Tuesday, March 8

A Moment of Sunshine

I sat in the cafe, eating my jacket potato out of it's polystyrene bowl with a Plastic knife and fork. it was a normal March day, dull, grey, uninspiring. I sat by the window looking out at the people as they walked up and down the high street. They walked slowly in groups, dragging children behind them, chatting to each other. Never looking where they were going. At times someone would storm past them, walking as if there lives depended on it. Two speeds of life fighting each other, all of it happening under the shadow of the clouds. The clouds that had been with us for what felt like 6 long months, with out a break.

And then, as the clouds parted, and just for a second, a ray of sunlight shot through the window, and shined upon my face. It was warm, hot even, and under its glare the world seemed to fill with colour, as if freshly painted. I saw the light, I felt the warmth. And I felt that little bit happier.

TreesWithout any pre-ample a part of my mind began to wonder at the miracle of what had just happened. The sun is ridiculously far away from us. And I mean ridiculously far away. If I was to start walking straight up to the sky, and never stop, to sleep, eat, or contemplate the impossibility of what I was doing, it would be 3,500 years before I arrived at the sun. It is so far away that it takes even light 8 whole minutes to travel from the surface to us. And before that light takes thousands of years to work it's way from the centre of the sun to it's edge.
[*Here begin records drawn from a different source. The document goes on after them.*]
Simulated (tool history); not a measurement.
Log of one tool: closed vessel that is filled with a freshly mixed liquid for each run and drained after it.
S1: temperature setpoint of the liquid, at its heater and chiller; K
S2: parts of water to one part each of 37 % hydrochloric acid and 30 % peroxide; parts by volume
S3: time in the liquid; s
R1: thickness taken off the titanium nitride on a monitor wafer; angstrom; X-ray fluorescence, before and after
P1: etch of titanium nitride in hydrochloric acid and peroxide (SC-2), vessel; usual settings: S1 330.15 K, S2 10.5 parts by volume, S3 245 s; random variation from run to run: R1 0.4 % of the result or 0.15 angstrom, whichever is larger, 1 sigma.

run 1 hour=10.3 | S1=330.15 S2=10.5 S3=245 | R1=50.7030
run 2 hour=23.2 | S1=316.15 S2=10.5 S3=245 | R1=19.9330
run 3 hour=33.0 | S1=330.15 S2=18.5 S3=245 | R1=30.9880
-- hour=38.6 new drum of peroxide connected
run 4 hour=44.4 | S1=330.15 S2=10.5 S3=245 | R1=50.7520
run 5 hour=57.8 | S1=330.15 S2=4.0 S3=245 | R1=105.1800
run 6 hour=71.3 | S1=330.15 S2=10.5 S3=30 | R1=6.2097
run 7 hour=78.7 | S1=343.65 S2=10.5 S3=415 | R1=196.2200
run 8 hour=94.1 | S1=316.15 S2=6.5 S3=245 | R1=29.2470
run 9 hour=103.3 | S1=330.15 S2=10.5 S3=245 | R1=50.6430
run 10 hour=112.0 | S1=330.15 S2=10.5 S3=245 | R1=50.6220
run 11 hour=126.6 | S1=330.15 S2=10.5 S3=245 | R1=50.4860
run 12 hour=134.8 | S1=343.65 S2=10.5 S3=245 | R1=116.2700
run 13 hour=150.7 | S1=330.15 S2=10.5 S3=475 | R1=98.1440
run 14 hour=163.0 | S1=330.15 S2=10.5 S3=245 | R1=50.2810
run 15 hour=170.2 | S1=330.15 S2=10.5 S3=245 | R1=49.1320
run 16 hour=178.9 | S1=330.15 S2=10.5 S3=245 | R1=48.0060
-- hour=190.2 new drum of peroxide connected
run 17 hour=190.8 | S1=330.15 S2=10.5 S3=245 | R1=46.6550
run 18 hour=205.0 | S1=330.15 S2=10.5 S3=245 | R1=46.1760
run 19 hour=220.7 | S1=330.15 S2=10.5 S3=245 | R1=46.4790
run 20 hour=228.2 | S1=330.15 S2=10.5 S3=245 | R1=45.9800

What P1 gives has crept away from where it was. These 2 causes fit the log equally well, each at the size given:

After that it travels through a vacuum of 93 million miles. before a tiny fraction of it, around 0.00000005% hits the earth. Of that only 47% actually makes it the surface, the rest being scattered by the clouds, gas and atmosphere.

How amazing then that after this journey that lasted thousands of years and crossed millions of miles, the light should finally fall on me and make me feel that little bit happier. What were the odds!

And then my mind ran even further. The Potato I eaten existed due to the sun. Without the sun it could never have grown. It was cooked thanks to energy provided by the sun, millions of years ago when it helped the plants and trees grow that would become our oil and gas.

And that same oil was also the father of the polystyrene bowl I was eating out off and the cutlery I was using. And before our sun, Millions of other suns had to die to create the basic elements that make up oil, or that made up me!

In short, that moment, sitting in the cafe, eating my lunch, and feeling the sun warm me, only came about because of 13.7 billion years of the universe. A massive chain of cause and effect, that led, slowly, one step after the other, to a moment when, against all the odds, I could experience a simple moment of pleasure.

And then a moment later the clouds covered the sun again. The world went back to black and white. And I went back to eating my lunch.